Irresponsible student behavior is a fact of life for higher ed institutions. The consequences for the student can be an important part of the education process – with regard to both the specific punishment the student receives, and the lesson the student learns about the proper judgment of behavior that violates established norms. For institutions, however, there is more to reckon with than how to export Shakespeare from the classroom. For there is also the practical side: bad behavior sometimes brings about interactions with local law enforcement, and the interests at issue may not lend themselves to producing an objectively merciful result.
When student misconduct triggers the involvement of law enforcement, institutions need to deal with questions such as how much information can or should be provided to outside police, how much to cooperate with an investigation, whether and how much to engage with the prosecutor with respect to the filing of criminal charges, and when applicable, whether to seek restitution. Each of these situations calls for an understanding of the respective roles of the law enforcement authorities and the institution, the institution’s ongoing relationship with the authorities, and the institutional interests implicated by the situation, including its responsibilities for the rights and interests of its students. These events also require careful judgment about how best to balance those interests – including in particular when they are in tension with each other.
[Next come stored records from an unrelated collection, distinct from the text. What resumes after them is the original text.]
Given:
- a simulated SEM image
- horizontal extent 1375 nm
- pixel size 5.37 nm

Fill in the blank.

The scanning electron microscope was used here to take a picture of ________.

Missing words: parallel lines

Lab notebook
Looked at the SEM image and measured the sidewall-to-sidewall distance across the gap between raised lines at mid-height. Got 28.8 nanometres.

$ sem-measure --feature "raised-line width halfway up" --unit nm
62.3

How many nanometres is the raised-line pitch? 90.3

The following hypothetical scenario helps to illustrate how some of the interests and tensions may arise:
An act of vandalism causes significant property damage on campus. Campus security’s investigation learns that possible suspects attended a student party where alcohol was being consumed. The dean’s office interviews several students who attended the party and records their statements. When no one admits to the vandalism, security calls in the local police to participate in the investigation, and a first-year student is identified as the likely suspect. At this point the student decides to come forward, based on what he claims is a suggestion of leniency by security during an interview conducted jointly with the city police. When he does he is whisked off to the city police department for interrogation where he confesses to having impulsively vandalized property while heavily intoxicated. The student’s attorney asks the institution to advocate to the prosecutor that no criminal charges be filed. The prosecutor nevertheless charges felony criminal mischief because of the amount of the damage. He offers a deal to plead to a misdemeanor, and he asks the institution to request restitution to trigger the State’s right to require it as part of the plea agreement.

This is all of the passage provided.